Introducing DareNFT, the universal NFT 2.0 protocol for Digital Assets

Jason NFT
darenft
Published in
9 min readSep 22, 2021

NFT stands for “non-fungible token,” and it can technically contain anything digital, including drawings, animated GIFs, songs, books or items in video games.

We believe the adoption on NFTs in the mainstream depends on its ability to reflect the ‘benefit’ relationship between digital assets.

Digital assets have many relationships especially benefit relationships… if NFTs want to tokenize all assets in the world, the NFT must reflect this part of the relationship too.

That’s why DareNFT have created the NFT 2.0 Protocol, with the new standard for the non-fungible tokens named NFT 2.0.

We have identified three current problems in the NFT market:

  • Unrecognized Benefit Relationships between NFT’s
  • Unrecognized Benefit Relationships between NFT owners
  • NFT Ownership at Risk or lack of liquidity for NFT

Let’s take a look at the first problem identified (Unrecognized Benefit Relationships between NFT’s)

NFT 1.0 does not reflect the relationships between NFTs.

As we know everything in life has relationships with each other. For example:

Books derive from words, you have original books and they are translated in many languages which is an example of derivative content.

In Music we have an original song and you can see many covers or remixes on YouTube or TikTok which is an example of derivative content.

In Gaming we have characters and items that are re-created from each other. An example is Fortnight, they produce new characters and items within the game overtime.

The three examples mentioned all have a ‘benefit’ relationship of some form.

NFT 1.0 does not support the tracing and tracking of the origins and derivative benefit relationships between the digital assets.

Let’s take a look at the second problem identified (Unrecognized Benefit Relationships between NFT owners)

We can see that many products and investments have co-owners. Two co-owners can collaborate to create a product or two investors can contribute capital to own one asset.
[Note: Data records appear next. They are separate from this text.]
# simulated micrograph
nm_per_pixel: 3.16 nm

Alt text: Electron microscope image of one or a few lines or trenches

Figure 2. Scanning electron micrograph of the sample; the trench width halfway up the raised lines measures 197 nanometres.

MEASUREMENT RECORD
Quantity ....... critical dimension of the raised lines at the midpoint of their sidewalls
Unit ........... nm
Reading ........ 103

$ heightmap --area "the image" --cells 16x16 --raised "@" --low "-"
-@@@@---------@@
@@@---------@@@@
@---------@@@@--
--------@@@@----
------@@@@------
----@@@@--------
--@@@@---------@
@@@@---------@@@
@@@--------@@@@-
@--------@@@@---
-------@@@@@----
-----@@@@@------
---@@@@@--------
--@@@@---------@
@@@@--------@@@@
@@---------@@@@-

The NFT 1.0 it does not support the co-owner model. They agree the terms traditionally via handwritten or verbal contracts.

Therefore DareNFT 2.0 protocol can create a binding agreement through the Smart Contract.

Let’s take a look at the third problem identified (NFT Ownership at Risk or lack of liquidity for NFT)

The current NFT 1.0 holds more risk than benefit when you buy the NFT, as it’s purchased whole and can only be sold as a whole.

Therefore, there is a low trading liquidity and the NFT will likely become the liability rather than the assets as you can only hold it until you can sell it — without knowing the future value.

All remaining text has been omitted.